The input metadata offers essential information about the video, comprising a sequence of images that create the motion picture, along with its size, height, and width.
{
"data":{
"video Files":"["000000.jpg","000001.jpg","000002.jpg"...]",
"video Original url":"https://New-York-Street-Video.mp4",
"video Original file name":"New-York-Street-Video.mp4",
"video Frames per second": "29.97002997002997",
"video Total frames": "29",
"video Height": "1080",
"video Width": "1920",
"video Duration": "0.531000"
}
}
Input
The 'data' element systematically enumerates the inputs as specified in the project settings. In this context, the defined inputs include 'name' and 'url'. This means that the 'data' element will specifically list and reference these inputs, aligning with how they are configured within the project's parameters.

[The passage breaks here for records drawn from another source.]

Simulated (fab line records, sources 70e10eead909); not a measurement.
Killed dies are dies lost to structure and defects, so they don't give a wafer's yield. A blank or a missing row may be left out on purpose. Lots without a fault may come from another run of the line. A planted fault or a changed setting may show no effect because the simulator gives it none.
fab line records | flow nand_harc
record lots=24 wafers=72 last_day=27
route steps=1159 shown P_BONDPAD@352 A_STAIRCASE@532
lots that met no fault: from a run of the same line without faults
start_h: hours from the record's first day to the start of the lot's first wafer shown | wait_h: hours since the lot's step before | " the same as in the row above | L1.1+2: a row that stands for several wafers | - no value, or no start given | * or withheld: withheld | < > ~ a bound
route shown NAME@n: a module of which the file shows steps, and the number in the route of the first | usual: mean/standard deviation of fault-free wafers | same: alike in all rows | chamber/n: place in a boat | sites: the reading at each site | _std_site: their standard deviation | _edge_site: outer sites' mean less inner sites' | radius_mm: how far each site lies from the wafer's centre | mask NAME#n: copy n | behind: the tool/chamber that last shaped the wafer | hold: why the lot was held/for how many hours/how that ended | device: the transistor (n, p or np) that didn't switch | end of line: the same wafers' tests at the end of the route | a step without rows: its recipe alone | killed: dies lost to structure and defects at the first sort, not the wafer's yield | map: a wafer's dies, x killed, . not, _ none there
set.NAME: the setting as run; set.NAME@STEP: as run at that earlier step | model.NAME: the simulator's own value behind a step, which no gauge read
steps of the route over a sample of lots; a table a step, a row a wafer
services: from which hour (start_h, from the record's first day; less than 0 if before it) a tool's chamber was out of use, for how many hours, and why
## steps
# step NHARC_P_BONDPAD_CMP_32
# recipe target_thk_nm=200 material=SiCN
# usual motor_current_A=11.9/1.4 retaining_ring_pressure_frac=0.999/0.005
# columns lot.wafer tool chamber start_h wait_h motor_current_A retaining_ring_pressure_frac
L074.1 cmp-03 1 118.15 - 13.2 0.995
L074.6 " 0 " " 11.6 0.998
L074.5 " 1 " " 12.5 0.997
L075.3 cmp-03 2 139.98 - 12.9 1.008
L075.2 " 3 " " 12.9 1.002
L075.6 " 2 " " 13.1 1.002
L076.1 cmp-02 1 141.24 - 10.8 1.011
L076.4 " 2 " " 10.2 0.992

Scene outputs reflect the entire workspace. In this instance, elements like “date” and “comments” prefixed with 'output_', are examples of scene outputs. These outputs also encompass the overall scene context, such as indicating whether it's day or night, or whether the weather is sunny or rainy.
{
"output_date":"2025-05-07",
"output_comments":"This is a test comment"
}
Shape output
When annotating a video, it involves marking shapes on each image in the sequence, thus forming a list. Each marked shape is identified as a 'shape output'. These shape outputs are often called 'nested outputs' due to their organizational structure. They can either be integrated within a workspace output or presented as nested objects in the JSON output file.
In the provided JSON example, observe how the points of a rectangle change from frame 0 to frame 15. This variation occurs because one object is being annotated throughout the entire sequence, indicative of the video format. The changing points across different frames illustrate how the object's position or shape is dynamically tracked and annotated across the video, showcasing the concept of multiple frames in video annotation.
The workspace serves as the canvas for creating annotations, with any shapes drawn on it constituting the workspace's outputs. Specifically for video annotations, this workspace is always referred to as 'output_video'.
{
"output_video": [
{
"shapes": []
}
]
}
Output Type
Multi-level menu
Multi-level menus consist of a hierarchy of nested menus. In our JSON format representation, this hierarchical structure is denoted using the '|' character. For instance, in the 'object' output provided as an example, 'color' represents the first level of the hierarchy, while 'multiple colors' signifies the second level. This notation effectively communicates the layered organization of the menu options
{
"object":"color|black and white"
}
Dropdown
The syntax for a dropdown output is structured simply as 'key': 'value'. For example, a dropdown can be found within the 'category' tag in this scenario.
{
"category":"pedestrian"
}
Radio button
The syntax used for a radio button output adopts a straightforward 'key': 'value' format. In the given example, a radio button is located under the 'position' tag.
{
"position":"forward"
}
Checkbox
The syntax for a checkboxes output is structured as 'key': { 'option1': '0', 'option2': '1' }, where the number '1' indicates the selected option. Examples of checkboxes can be found under the 'road side' tag
The date output adheres to the standard date format, exemplified as '2025-05-07'
{
"output_date":"2025-05-07"
}
Text area
The syntax for a text area output uses a straightforward 'key': 'value' format. In this structure, the value can represent a paragraph of text
{
"output_comments":"This is a test comment"
}
Frames
Multiple frames
Refers to a series of individual images or "frames" that make up a video or animation. Each frame is a static image, and when these frames are played in sequence at a certain speed, they create the illusion of motion.
{
"frame_number": 0
}
Visibility
The 'visibility' element indicates the visibility of a shape in a given frame. A shape might be visible in one frame but obscured by another object in the next, rendering it invisible. However, it can reappear in subsequent frames. This element helps track the shape's visibility across different frames.
Visible
{
"visibility": 1,
}
Not visible
{
"visibility": 0,
}
Frame number
The 'frame_number' in a 'key_frame' represents its position within the overall sequence of frames.